Coherent's Verdi exhibited in the German Museum in Munich

(PresseBox) (Dieburg, ) The Deutsche Museum (German Technical Museum) in Munich exhibits a frequency comb, in which the Verdi from Coherent, a frequency-doubled diode-pumped solid-state laser, was integrated. Prof. Theodor W. Haensch used the Verdi as pump laser in his breadboard construction for the development of a frequency comb. In recognition for his work the Nobel Prize was awarded to Professor Haensch in 2005. Theodor W. Haensch and his American colleague John L. Hall share one half of the Nobel Prize in Physics "for their contributions to laser-based precision spectroscopy, including the optical frequency comb technique."
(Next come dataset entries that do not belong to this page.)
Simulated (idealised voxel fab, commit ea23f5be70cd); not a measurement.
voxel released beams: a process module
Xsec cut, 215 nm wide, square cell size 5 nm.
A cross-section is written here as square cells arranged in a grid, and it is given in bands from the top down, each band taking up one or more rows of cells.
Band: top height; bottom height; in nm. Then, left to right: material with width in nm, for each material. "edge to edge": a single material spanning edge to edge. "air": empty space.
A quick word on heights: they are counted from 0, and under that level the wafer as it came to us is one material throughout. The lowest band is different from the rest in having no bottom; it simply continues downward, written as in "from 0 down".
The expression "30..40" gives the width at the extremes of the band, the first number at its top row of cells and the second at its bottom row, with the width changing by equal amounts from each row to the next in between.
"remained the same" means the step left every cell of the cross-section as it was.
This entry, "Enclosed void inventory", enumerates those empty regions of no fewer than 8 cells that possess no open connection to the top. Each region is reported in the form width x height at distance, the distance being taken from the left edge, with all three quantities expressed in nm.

The experimental setup was realized using ultra-short pulses of a mode-locked femtosecond laser to build an optical frequency comb synthesizer, which made it possible, for the first time, to measure the number of light oscillations per second with extreme precision, and thereby measure and control the temporal evolution of a light field. To build this frequency comb synthesizer, Professor Haensch used a Verdi, which has the ideal single frequency and low-noise characteristics. Professor Haensch still uses the Verdi laser for his research, because this laser enables him to push the limits of optical frequency comb technology and its applications.